The underlying assumption is that we can buy evenly spread immortality by frittering money away on this inherently inefficient and ultimately unworkable socialist monster.

But I don’t mean to single out the NHS specifically – what needs dumping is the pernicious philosophy that made the NHS, and the whole ruinous, corrupting welfare state, possible. And if you think we’ll ever have a leader capable of this, there’s a bridge across the Thames I’d like to sell you.

Instead the chancellor unveiled a devilishly clever scheme to cut stamp duty, and I use the word ‘devilishly’ advisedly.

Anyone buying a house for under £925,000 will henceforth save a few thousand, supposedly making it possible for first-time buyers to get on the housing ladder.

The announcement was followed by a few rent-a-crowd interviews, of which one impressed me especially because the happy beneficiary of the chancellor’s largesse is buying in my part of London.

This girl, in her mid-20s by the look of her, was gasping with delight. She thought she wouldn’t be able to buy the £400,000 flat of her dreams but, now she’ll save £2,000 on stamp duty, it’s a doddle.

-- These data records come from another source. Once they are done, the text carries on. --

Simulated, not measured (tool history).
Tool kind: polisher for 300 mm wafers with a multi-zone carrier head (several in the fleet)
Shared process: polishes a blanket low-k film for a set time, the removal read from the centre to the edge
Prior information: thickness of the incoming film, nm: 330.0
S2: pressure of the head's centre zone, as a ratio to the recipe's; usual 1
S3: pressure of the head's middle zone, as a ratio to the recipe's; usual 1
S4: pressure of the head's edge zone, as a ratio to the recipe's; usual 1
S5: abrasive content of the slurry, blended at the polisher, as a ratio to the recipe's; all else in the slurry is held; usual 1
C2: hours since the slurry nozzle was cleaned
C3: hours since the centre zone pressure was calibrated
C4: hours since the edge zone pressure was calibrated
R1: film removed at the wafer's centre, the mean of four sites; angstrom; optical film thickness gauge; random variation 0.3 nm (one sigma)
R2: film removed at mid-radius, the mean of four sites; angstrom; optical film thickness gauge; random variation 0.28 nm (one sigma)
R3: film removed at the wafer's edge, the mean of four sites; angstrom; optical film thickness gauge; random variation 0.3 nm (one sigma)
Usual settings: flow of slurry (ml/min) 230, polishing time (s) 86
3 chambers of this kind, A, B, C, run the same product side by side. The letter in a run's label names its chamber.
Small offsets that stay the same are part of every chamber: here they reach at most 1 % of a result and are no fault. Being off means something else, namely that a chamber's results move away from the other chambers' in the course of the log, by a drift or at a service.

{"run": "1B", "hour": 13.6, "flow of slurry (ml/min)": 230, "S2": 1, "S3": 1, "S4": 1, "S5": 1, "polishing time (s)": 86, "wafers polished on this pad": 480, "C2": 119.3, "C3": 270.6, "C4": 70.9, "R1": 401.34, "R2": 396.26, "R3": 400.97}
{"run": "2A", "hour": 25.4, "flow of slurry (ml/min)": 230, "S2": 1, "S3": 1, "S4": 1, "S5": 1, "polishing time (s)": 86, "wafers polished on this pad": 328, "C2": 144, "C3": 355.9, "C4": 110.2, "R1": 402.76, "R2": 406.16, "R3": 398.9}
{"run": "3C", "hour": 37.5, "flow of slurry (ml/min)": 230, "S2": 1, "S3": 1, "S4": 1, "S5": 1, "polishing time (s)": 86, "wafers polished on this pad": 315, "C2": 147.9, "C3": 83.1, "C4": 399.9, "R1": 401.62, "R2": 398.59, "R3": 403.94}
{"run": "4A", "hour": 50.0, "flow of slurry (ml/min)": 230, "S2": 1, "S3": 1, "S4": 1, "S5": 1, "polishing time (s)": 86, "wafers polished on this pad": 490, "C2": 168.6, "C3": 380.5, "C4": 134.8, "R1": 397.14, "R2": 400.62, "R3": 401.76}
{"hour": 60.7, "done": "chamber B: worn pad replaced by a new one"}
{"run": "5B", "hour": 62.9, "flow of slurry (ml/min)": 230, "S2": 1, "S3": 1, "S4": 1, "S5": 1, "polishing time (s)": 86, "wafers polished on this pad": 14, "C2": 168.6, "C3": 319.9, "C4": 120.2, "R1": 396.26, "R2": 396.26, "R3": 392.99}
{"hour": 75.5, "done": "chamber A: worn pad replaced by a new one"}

I must congratulate the young lady on her ingenuity. Being able to find a flat for that amount in my neighbourhood is like finding a virgin at a WAGs’ party. Finding a loose £400,000 (or being able to pay mortgage on that sum) is another glorious achievement at her age.

Now, my young friend, hand on your shapely breast, considering the overall outlay, does £2,000 really make the difference between buying and not?

George gave the impression it was more than that: it was almost the difference between life and death.

His conservative, smaller-state credentials thus established, George explained that the rich, those blood-sucking top 2% buying houses costing a million or more, which is to say buying in London, will pay more – in some cases £100,000 more – in stamp duty.

That makes George the sharing, caring type so popular on council estates and in Notting Hill. He is punishing the rich, stealing Labour’s mansion-tax thunder and improving his own electoral chances. Isn’t that what a responsible economic policy is all about?

But there’s some arithmetic involved, not just mass psychology. George is banking on the likelihood that this measure will heat up the already overheating housing market.

Since no one has yet repealed the law of supply-demand, house prices will go up, killing two birds with one stone.

Since property is by the far the greatest asset most families possess, they’ll welcome the increase in the paper value of their house.

At the same time they won’t mind very much that, should they want to convert paper value into cash, all other houses will have followed the same road, meaning our buyers will have to find an extra £75,000 to buy what was a workman’s cottage a generation or two ago.

Devilishly clever, my friend George. So clever that he’ll never have stupid little me vote for him and his equally clever friend Dave.

And you know what the most tragic thing is? Compared to the other lot, Dave and George just may be the lesser evil.